Their cumulative capacities were 427MW, 648MW, and 197MW, respectively as at end-2017.
The Philippines, Thailand, and Vietnam were found to have the largest wind power capacity amongst the 10 ASEAN member states (AMS) as at the end of 2017, the installed capacities in these three countries were 430MW, 427MW, and 159MW, respectively, according to a report published by the ASEAN Centre for Energy (ACE) and Deutsche Gesellschaft für Internationale Zusammenarbeit (GIZ) GmbH.
With a large capacity of 218MW added to its existing fleet, Thailand became the ASEAN country with the most wind power capacity. At the end of 2017, the cumulative capacities in Thailand, the Philippines, and Vietnam were 648MW, 427MW, and 197MW, respectively.
“However, other AMS such as Indonesia are currently developing their own wind power plants. Indonesia is still finalising a 75MW wind power plant in Sulawesi. It will become the largest single wind power plant in the ASEAN,” the report’s authors noted.

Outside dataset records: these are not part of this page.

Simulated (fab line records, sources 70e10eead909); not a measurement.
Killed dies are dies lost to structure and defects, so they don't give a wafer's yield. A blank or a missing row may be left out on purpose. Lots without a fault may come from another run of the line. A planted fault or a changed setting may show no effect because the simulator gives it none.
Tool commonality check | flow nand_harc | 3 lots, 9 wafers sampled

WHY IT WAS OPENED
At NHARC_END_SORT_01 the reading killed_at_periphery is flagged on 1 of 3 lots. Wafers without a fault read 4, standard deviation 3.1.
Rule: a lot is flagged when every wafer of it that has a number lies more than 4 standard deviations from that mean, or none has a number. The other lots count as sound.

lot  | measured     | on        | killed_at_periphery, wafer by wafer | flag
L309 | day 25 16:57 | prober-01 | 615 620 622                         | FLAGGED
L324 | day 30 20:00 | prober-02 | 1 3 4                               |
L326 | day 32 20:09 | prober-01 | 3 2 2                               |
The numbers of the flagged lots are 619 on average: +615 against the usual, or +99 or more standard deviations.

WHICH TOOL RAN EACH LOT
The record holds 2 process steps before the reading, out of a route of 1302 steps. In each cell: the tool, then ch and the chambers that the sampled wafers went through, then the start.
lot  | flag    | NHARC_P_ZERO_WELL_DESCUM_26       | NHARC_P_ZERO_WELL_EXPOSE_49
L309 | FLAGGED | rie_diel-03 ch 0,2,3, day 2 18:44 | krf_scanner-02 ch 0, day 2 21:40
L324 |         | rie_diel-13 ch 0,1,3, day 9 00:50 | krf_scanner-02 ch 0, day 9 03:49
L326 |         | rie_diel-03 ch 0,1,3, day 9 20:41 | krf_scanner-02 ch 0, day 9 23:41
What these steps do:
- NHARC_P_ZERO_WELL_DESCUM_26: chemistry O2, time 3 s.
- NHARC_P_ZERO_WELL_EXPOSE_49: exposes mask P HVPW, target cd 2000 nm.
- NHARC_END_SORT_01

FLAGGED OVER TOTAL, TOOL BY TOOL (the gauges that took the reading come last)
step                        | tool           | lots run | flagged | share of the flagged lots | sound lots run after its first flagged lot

ACE and GIZ’s report analysed eight wind power projects in the AMS, of which three were located in the Philippines, four in Thailand, and one in Vietnam. The average capacity factor for the sample project stood at 22.14%. Along with solar PV, as a variable renewable energy (RE) technology, wind is expected to have a capacity factor of around 30%, they added.
With regards to costs, the report noted that there are two main cost items for wind power plants, comprising of installation costs, and operating and maintenance costs. Thailand’s projects had the highest and lowest installation costs of $2,708 /kW and $1,518 kW, respectively, compared to the average installation cost of $2,321/kW found.
According to the report, the two largest shares of the cost breakdown were equipment costs (74.50%) and balance of plant costs (16.25%). The three next largest shares were equipment costs (64.45%), transportation/land costs (17.29%), and grid connection system costs (14.78%). The cost breakdowns for wind power projects were taken from two samples in Thailand and the Philippines that had each had a capacity of 30MW.
Additionally, the average operating and maintenance (O&M) costs were found to account for 1.03% of installation costs. “Compared to the other technologies, the O&M costs for wind power were relatively cheaper as there are no fuel costs,” the authors explained.
Meanwhile, sensitivity analysis indicated that capital costs, capacity factor and discount rate were the key parameters impacting the levelised cost of electricity (LCOE) of wind power plants.
“The most impactful option to decrease the LCOE of wind power plants was to reduce capital costs. A 50% decrease in capital costs resulted in a 44% increase in the LCOE to become $0.08/kWh. In the meantime, if the capacity factor increased by 50%, the LCOE declined by 33% to become $0.1/kWh,” the authors noted. “Another option was to decrease the discount rate by 50%, from 10% to 5% which could reduce the LCOE by 31%.”